One of the things I’ve noticed over the years is how often businesses and organizations struggle to understand and track their own web assets, such as domains, web hosting, and email.
In this series of posts, I’ll explain several of these key technical elements—what they are, how they work, and why it’s important to keep track of and protect them.
Part 1 – Domains
The starting point for a web request (accessing a website through a browser or sending an email) is typically the domain. Most are aware of the need to register (purchase) domains for either business or personal use, but many don’t know how they actually function. People may think it’s as simple as typing in an address and reaching a site, but there is a series of steps that each request undertakes to reach its destination.
What are they?
Simply put, domains are sign posts on the Internet. They direct the way to a specific resource like a website or an email address, and are the first step in the flow of information when a request for a resource is made.

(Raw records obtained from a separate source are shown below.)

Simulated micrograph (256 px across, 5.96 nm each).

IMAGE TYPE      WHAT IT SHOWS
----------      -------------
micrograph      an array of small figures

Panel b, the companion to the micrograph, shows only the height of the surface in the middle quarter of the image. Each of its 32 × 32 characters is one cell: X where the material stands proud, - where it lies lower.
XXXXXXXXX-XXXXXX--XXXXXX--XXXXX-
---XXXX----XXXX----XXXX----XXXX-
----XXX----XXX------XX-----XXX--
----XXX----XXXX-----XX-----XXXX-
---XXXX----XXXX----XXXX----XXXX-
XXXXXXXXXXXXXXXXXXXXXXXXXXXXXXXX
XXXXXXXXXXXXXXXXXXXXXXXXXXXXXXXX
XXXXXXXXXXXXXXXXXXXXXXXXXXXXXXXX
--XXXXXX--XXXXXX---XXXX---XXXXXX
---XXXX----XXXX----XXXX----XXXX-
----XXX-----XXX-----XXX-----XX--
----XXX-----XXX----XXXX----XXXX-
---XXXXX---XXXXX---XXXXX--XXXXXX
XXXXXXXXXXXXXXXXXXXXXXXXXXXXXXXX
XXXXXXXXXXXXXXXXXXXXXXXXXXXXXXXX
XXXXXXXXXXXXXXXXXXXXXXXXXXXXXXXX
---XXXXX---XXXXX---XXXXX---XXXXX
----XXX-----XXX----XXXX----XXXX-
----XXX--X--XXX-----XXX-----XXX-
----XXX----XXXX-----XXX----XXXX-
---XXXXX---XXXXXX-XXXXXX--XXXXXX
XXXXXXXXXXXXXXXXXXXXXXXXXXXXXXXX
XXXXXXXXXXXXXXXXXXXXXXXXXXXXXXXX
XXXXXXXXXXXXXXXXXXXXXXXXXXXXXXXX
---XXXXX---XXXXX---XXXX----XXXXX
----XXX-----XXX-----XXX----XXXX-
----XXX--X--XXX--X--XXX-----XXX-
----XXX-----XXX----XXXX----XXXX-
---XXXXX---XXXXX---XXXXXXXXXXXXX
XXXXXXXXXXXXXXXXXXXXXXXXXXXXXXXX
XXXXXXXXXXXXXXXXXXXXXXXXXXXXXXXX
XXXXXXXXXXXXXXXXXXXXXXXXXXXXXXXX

Making a web request is like going on a trip. Instead of arriving at a sunny beach in Mexico, you’re trying to reach a web page or email address. Much like a plane ticket, which directs you to a specific departure airport and a specific flight, a domain directs you to a specific domain name server (DNS). I’ll be covering DNS (or “the departure airport”) in an upcoming post.
A typical domain consists of a unique name and a TLD (top‐level domain), such as topdraw.com. In this case, topdraw is the unique name and .com is the TLD. There are several types of domains.
- gTLDs (generic TLDs) are the most common. These include .com, .net, .org, etc.
Examples: google.com, facebook.com
- ccTLDs (country code TLDs) are assigned to 250 countries. One example of a ccTLD is a .ca domain, which is specifically a domain for Canada. Each ccTLD has its own rules about who can purchase/own them, while some countries have licensed out their assigned ccTLD for commercial purposes, such as the island of Tuvalu (.tv).
Examples: cbc.ca, tsn.ca, bbc.co.uk, mtv.tv
- IDNs (internationalized domain names) are fairly new. These allow for domains in different languages and character sets, such as Arabic, Cyrillic, and Hebrew.
Examples: 日本レジストリサービス.jp (Japan Registry Services)
How do you get a domain?
Buy it! (if it’s available). Domains can be purchased from thousands of different resellers, including Top Draw. These are typically known as a domain providers.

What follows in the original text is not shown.